ABN AMRO Group reports strong growth in underlying profit to EUR 1,077 million

Press release -

ABN AMRO Group reports strong growth in underlying profit to EUR 1,077 million.

  • Reported net loss for the period 2010 was EUR 414 million, due to the forced sale under the EC Remedy (EUR 812 million negative net-of-tax) and separation and integration costs (EUR 679 million net-of-tax in total). Reported net profit for the period 2009 was EUR 274 million

  • Underlying net profit, which excludes the sale under the EC Remedy and separation and integration costs, amounted to EUR 1,077 million, compared with an underlying net profit of EUR 142 million in 2009

  • This increase was driven by higher operating income (+10%) and lower loan impairments (-47%), despite higher costs as a result of legal provisions and expenses (EUR 264 million netof- tax) as reported on previous occasions

  • The underlying cost/income ratio improved to 70% from 75% in 2009

  • At 31 December 2010, pro forma combined core Tier 1, Tier 1 and total capital ratio under Basel II were 10.4%, 12.8% and 16.6 % respectively

  • Reported Q4 2010 net profit was EUR 213 million compared with a reported Q3 2010 net profit of EUR 341 million; underlying Q4 2010 net profit amounted to EUR 309 million, compared with an underlying Q3 2010 net profit of EUR 443 million (including a net-of-tax gain on the buyback of own debt of EUR 130 million)
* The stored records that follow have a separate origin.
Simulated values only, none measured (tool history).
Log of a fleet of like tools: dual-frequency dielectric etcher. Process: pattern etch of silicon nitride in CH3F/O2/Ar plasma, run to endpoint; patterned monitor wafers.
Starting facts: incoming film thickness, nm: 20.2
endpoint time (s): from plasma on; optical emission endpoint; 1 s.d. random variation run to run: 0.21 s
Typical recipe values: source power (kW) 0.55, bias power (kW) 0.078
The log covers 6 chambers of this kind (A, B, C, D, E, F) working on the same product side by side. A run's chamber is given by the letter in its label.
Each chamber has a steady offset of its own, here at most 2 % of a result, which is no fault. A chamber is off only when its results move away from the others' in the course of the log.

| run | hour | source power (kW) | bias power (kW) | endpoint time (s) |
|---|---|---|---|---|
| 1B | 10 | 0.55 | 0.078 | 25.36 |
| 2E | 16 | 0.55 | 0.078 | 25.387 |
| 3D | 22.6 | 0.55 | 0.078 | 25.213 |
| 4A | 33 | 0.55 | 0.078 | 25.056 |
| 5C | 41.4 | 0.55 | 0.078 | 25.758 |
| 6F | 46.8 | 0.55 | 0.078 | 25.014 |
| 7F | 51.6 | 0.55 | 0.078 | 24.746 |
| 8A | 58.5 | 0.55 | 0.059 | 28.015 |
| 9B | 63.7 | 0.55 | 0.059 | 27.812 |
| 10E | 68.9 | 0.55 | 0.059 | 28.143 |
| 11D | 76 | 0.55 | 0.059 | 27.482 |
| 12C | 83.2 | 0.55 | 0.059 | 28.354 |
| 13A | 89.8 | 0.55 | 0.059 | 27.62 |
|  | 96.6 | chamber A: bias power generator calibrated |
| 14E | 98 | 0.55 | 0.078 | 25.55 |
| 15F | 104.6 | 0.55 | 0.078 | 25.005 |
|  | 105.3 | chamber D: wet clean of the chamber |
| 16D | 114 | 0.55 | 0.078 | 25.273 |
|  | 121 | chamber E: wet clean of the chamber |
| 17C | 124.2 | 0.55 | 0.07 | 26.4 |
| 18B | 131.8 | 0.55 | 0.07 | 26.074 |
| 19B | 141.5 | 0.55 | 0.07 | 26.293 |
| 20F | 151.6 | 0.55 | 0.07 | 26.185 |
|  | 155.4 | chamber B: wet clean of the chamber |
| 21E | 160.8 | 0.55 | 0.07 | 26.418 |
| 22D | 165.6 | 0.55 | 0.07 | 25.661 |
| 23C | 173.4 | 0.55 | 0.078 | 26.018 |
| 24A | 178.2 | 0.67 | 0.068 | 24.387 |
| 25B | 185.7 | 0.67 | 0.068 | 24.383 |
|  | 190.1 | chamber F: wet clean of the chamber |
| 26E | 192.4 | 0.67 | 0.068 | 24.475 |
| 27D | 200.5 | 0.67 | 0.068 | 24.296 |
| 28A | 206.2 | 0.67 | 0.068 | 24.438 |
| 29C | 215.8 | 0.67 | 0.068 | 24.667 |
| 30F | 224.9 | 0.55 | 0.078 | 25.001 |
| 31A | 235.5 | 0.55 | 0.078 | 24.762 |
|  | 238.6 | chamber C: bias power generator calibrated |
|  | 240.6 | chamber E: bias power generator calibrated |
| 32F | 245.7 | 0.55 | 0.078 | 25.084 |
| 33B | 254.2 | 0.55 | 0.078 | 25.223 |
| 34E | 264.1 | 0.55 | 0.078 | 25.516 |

Gerrit Zalm, Chairman of ABN AMRO Group comments:
”Looking back on 2010, we can conclude that we have reached and in some occasions even surpassed the goals we had set for 2010: we realised separation, concluded the first major integration projects successfully and on time, rebuilt capabilities, boosted client satisfaction and delivered a strongly improved financial performance.

The improvement in underlying profit in 2010 was mainly due to our continued focus on clients and costs, the first synergy benefits from the integration and the recovery of the Dutch economy. The reported result was impacted by separation and integration costs and the forced sale under the EC Remedy, EUR 1.5 billion in total. The integration costs will diminish sharply in the two years ahead of us. We are now well under way to improving the profitability and efficiency of the bank. Our capital and liquidity position gives us a good starting position to meet the upcoming Basel III requirements, which will be phased in starting from 2013. The Dutch State has announced that we can start preparations for an exit in 2013, probably leading to a stock exchange listing in 2014. We welcome this view.

All this was possible thanks to our clients and staff. Throughout the turbulent times, clients remained loyal or returned to the bank. We will do our utmost to prove that they have made the right decision. Staff have displayed admirable efforts, dedication and unflagging commitment even in times of personal uncertainty. We are grateful to them and proud of their performance."